From: Mike Ingle <MIKEINGLE@delphi.com>
Date: Sun, 5 Feb 95 22:17:10 PST
To: cypherpunks@toad.com
Subject: New directions in anonymity (needed)
Message-ID: <01HMPLWWZOXU90B2L7@delphi.com>
MIME-Version: 1.0
Content-Type: text/plain


There has been a lot of talk about anonymity and the best ways of providing
it recently. Anonymity now is about where cryptography was before Diffie and
Hellman's paper, or untraceable transactions before Chaum. To use it, you
have to trust someone, or at least a group of people.

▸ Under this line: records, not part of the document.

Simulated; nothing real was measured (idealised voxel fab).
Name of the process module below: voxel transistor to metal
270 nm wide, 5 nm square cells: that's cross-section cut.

All of our anonymous systems boil down to only two techniques: indirection
and broadcast. Indirection is sending a message through one or more
intermediate nodes to conceal its point of origin. Broadcast is sending a
message to multiple recipients to conceal the intended recipient.

Indirection is somewhat secure for anonymous-to-known messaging. Properly
done, all intermediate nodes must be compromised to reveal the anonymous
sender. It is entirely broken for allowing replies to an anonymous person.
To allow a reply, a traceable path must exist back to the anonymous person.
Having obtained whatever piece of data is used to send a reply, the attacker
can trace this back one node at a time. Kludge all you want, but there is no
good solution to this. You can make the path disappear when it is used, but
if the attacker gets it first, there is nothing you can do.

Broadcast is exactly as secure as it is nonscalable. If you broadcast to 100
people, an attacker's uncertainty is one in 100. The security grows linearly
with the overall bandwidth. For cryptographic-level security, it would need
to grow exponentially with bandwidth.

Anonymity needs something fundamentally new, something comparable to public
key for cryptography or blind signatures for digital cash. Suppose a server
has a large file. A message comes in and is combined into this file. Another
message comes in with a key to retrieve data. The server processes the
retrieval key against this large file and comes up with an output, which it
returns to the person doing the retrieving. This output contains the input
message, transformed in such a way that even the server cannot match it
to the input that produced it. This is what we need.

It would require three keys: an encryption key, a selection key, and a
decryption key. The sender uses the recipient's encryption key to encrypt
the message, then sends it to the server. The server mixes the message into
its file, but cannot identify the encrypted file as destined for a
particular recipient. The recipient's selecting key extracts the data, but
the data extracted does not resemble the data the sender sent. The
decryption key, kept private by the recipient, is necessary to return the
data to its original form. The server must be unable to link the data from
the sender to the data sent to the recipient, and this is the hard part.

A method like this would permit anonymity without trust, much as public key
allows secrecy without trust and digicash allows transaction privacy without
trust. Is there any way to do it? There are functions like the Fourier
transform that can distribute data over a large file, but the inverse
function gives you back the same data. We need the not-so-inverse function
to give back a different piece of data, but one that can be converted, by a
private key, into the original, which the server never sees.

						Mike

P.S. Have any of the "beta testers" actually tested RSAREF for Perl?
RSA gave me permission to call the random number and DES routines, so I am
ready to add that in and release the code.